Renunciation as divorce
Mike Gogulski explains how leaving nations behind, indeed the very concept of nationality behind, is exactly like leaving an abusive spouse.
Taken from Mike's Web site: http://www.nostate.com/504/renunciation-as-divorce/#ixzz2R57y6zN3
More than one person has advised me that I should not renounce my American citizenship as I plan to do. The reasons vary: the inconvenience of losing so much visa-free travel, the loss of ability to do good work for the libertarian/anarchist cause in America, the loss of voting “rights”, the potential for getting caught out as a stateless undesirable and interned in a refugee camp or prison, etc.
Let’s picture the citizen/state relationship, for the sake of discussion, as a marriage. You fell in love when you were young and impressionable and decided to get hitched. For the sake of linguistic convenience, let’s have you be the wife, the citizen, and the state the husband.
After your honeymoon and as time goes by in your marriage, you notice some things are decidedly wrong about your husband. For one thing, his history is really quite different from how he described it before you got married. The more you learn about what your husband did in the past, the more doubt you have in the notion that he is really a good person. How could the one you love have done such awful things? How could he wrap his past crimes up in fancy language and present them as virtues? You try to ask your husband about these things, and if you are not met with stony silence or cold dismissal all you get is a repeat of the same slide show and heavily edited home movies you’ve seen before, to the strains of triumphant music and accompanied by words that seek either to bury that terrible history or to change the meanings of the very words themselves. Sometimes you get slapped hard across the face. You have real doubts.

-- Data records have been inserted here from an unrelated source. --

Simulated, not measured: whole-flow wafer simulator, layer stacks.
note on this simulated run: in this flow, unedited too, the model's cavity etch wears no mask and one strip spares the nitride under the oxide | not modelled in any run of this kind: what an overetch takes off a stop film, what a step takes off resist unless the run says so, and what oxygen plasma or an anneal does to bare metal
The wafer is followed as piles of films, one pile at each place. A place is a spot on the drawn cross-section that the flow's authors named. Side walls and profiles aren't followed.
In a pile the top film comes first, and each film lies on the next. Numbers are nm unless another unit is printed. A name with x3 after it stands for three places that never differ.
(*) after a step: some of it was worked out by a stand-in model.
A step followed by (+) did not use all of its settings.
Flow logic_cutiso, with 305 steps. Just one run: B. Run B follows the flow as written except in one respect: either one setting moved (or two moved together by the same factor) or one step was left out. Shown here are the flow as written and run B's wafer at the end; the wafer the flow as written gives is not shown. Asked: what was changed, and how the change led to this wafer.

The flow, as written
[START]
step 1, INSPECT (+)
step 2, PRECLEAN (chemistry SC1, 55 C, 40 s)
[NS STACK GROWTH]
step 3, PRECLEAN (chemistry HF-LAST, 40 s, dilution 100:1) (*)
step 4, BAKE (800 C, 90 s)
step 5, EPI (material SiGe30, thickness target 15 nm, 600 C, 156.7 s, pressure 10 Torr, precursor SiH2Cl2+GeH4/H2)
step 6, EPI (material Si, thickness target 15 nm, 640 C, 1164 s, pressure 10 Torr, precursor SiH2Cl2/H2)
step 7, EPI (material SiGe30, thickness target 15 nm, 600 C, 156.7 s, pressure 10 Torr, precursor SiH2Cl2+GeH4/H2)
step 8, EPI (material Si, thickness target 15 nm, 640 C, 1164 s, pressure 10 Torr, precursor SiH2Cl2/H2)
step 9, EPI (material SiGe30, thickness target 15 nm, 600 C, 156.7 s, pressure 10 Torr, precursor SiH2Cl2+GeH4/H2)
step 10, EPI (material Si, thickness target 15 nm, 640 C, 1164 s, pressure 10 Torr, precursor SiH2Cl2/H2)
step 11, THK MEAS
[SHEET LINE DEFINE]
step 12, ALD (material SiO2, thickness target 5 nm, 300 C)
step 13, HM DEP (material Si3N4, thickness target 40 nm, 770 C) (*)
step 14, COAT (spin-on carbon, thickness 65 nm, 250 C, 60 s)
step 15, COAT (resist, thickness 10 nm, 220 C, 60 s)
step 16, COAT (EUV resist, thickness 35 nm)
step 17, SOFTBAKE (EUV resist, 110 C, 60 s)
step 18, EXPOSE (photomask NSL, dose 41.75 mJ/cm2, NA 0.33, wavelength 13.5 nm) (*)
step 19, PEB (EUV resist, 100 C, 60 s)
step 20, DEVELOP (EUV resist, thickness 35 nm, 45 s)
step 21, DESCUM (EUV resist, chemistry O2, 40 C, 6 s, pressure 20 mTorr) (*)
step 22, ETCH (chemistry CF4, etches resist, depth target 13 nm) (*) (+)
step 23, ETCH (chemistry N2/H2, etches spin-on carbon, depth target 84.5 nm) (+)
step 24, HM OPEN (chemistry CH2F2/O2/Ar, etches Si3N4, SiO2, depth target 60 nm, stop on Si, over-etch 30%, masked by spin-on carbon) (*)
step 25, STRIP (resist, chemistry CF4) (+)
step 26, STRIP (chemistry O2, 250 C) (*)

One day your husband comes home after a late night out with blood on his clothes. “What happened!” you cry. “Oh, I was handing out candy to the children in the neighborhood. Then I killed a man.” Why? Because the other man believed the wrong things, spoke out of line, failed to obey, resisted your husband’s commands and was trying to fight off your husband. “What was the fight about?” you ask. Turns out that your husband was trying to rob that other man, or force him into slavery, and he wasn’t too happy about it. It’s all okay for the moment — surely your husband wouldn’t do such things to you or your family now, would he? But still, the doubt grows: do I really want to be married to a robber and a murderer?
One day you realize that your husband in fact comes home every day fresh from killing and/or robbing someone. There always seem to be good reasons for the torture and the killings — or so dear hubby says — but there’s this nagging voice inside you that asks: how is he different from any other psychopathic mass murderer? Am I next?
You look back more deeply into your husband’s history and find and entire lifetime drenched in blood and clouded by lies. The horror runs so deep and is so pervasive! Sure, your husband may have performed a million good or neutral acts in his past, but there are thousands of incidents of such unrestrained barbarity that there never possibly could have been good intent behind them. You see a pattern.
And you wake up one morning — alone in your bed, as your restless husband never sleeps — and you realize you’ve been tricked. You recall, all at once, the times your husband has beat you, has tormented you about your own nature, has slandered you to the neighbors and has treated you as worthless. You note that he does no work himself, but regularly steals half of your paycheck before you have a chance to enjoy any of it. You see his bloody, murderous present in the context of his bloody, murderous history, and you wonder just what sort of monster you married. No matter: he is certainly not the man you imagined, nor the man he claims to be.
You try to reform your husband, but he is recalcitrant; in fact, the beatings become even more severe when you do so. You try to enlist the help of neighbors and friends, but they all rebuff you, saying that your husband can’t possibly be an evil psychopath — after all, look at the millions of good things he’s done! You find few if any people that can see through the deception. You realize that your husband is the very embodiment of evil, and that you have been duped into believing him virtuous, duped into the marriage and lied to every day and through every one of his acts. You realize that your love was misplaced, as it was based on lies.
Clearly, it’s time for a divorce.
It is a sad fact of human existence that there are tendencies in our psychology where people who are victimized become bonded to and emotionally dependent on those who prey upon them. Battered person syndrome is one such, and Stockholm syndrome is another. I have known many people, largely women, who have gotten trapped in abusive relationships with the most despicable creatures. Worse than seeing their bruises or wounds, worse than crying with them, worse than knowing the agony of their pain is hearing them justify why they really ought to stay with the person closest to them and who causes them the greatest harm — for the children, for the house, for the money, to avoid looking like a failure in marriage, because what will the neighbors think, because a marriage is a gift from “God”, because they think themselves worthless, because maybe “this time” it will all work out for the best, etc. Trying to talk these poor souls out of such situations, especially when you care for them personally, is most often an exercise in bitter disappointment as you watch them again and again return for more and more abuse.
The one thing they really must do in order to save themselves is to sever the abusive relationship immediately: pack your things, leave the house, start a new life, get a divorce, never look back.
I’ve done the first few of those things, now it’s time for the next step. It is my intent to divorce the criminal enterprise which calls itself “The United States of America”. I will not remain bonded to evil voluntarily through the exercise of citizenship.